Editorial How do we ditch dirty coal power without sending miners to the unemployment line? (Los Angeles Times – March 4, 2016)

http://www.latimes.com/

The nation — in fact, the world — needs to wean itself from fossil fuels if it is to have any hope of managing climate change. Burning coal is particularly bad for the environment, pumping far higher quantities of global-warming compounds into the atmosphere than natural gas, oil or other carbon-based products do.

So it’s heartening that the U.S. has been using less coal to generate electricity in recent years. An unrelated drop in coal-fired steel production in China has also reduced the amount of coal U.S. firms have scratched out of the ground and shipped overseas. Yet more needs to be done to speed up the shift to cleaner, more sustainable energy sources.

Though transitioning away from fossil fuels is absolutely necessary, it’s also vitally important to recognize the human and economic cost that such a change entails. That includes a significant number of jobs lost in northern Appalachia, Indiana and Illinois, and Wyoming, where the vast majority of the nation’s existing coal mines are found.

Closing coal mines means cutting good-paying jobs in places where replacement work for similar pay is hard to come by. Though that shouldn’t slow the move away from fossil fuel, our energy policies need to be mindful of the disparate effect on coal-dependent communities, many of which are in rural and economically weak areas of the country.

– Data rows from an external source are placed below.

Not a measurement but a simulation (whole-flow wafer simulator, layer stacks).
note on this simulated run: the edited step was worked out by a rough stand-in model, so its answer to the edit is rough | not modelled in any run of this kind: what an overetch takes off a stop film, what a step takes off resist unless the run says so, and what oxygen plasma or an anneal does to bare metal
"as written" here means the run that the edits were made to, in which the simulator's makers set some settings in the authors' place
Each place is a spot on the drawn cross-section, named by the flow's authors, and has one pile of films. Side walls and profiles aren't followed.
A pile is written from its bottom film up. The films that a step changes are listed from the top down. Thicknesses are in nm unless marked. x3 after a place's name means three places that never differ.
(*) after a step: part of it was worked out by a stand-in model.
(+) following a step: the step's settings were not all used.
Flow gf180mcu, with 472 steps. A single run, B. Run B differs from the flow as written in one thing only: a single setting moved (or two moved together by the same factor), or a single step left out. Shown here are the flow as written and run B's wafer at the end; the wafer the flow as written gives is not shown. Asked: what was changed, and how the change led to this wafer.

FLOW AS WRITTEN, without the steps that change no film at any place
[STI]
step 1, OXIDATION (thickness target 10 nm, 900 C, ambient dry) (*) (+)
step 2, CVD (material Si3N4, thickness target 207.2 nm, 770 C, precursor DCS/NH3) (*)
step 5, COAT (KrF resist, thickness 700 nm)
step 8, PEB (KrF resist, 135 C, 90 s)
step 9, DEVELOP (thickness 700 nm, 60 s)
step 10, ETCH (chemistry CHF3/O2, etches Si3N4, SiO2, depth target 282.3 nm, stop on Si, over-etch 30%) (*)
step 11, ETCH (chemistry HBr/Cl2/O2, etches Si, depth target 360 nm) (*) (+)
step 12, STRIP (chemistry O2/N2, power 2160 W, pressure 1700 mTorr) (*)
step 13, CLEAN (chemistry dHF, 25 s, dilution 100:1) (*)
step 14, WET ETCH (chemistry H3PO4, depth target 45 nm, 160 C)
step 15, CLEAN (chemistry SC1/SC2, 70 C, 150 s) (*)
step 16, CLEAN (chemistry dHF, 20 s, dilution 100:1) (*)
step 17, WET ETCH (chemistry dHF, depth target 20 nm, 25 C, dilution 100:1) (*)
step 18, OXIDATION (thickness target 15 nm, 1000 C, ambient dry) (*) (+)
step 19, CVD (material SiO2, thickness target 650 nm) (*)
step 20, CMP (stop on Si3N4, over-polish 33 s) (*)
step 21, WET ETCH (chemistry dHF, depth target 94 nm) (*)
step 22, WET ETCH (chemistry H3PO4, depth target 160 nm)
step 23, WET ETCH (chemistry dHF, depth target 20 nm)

A bill in Congress could mitigate some of that economic impact. The proposed RECLAIM (Revitalizing the Economy of Coal communities by Leveraging local Activities and Investing More) Act would tweak an existing program aimed at securing old abandoned mines — for the sake of public safety as well as environmental protection — to make $1 billion available over five years for economic development primarily in old coal mining areas of Appalachia.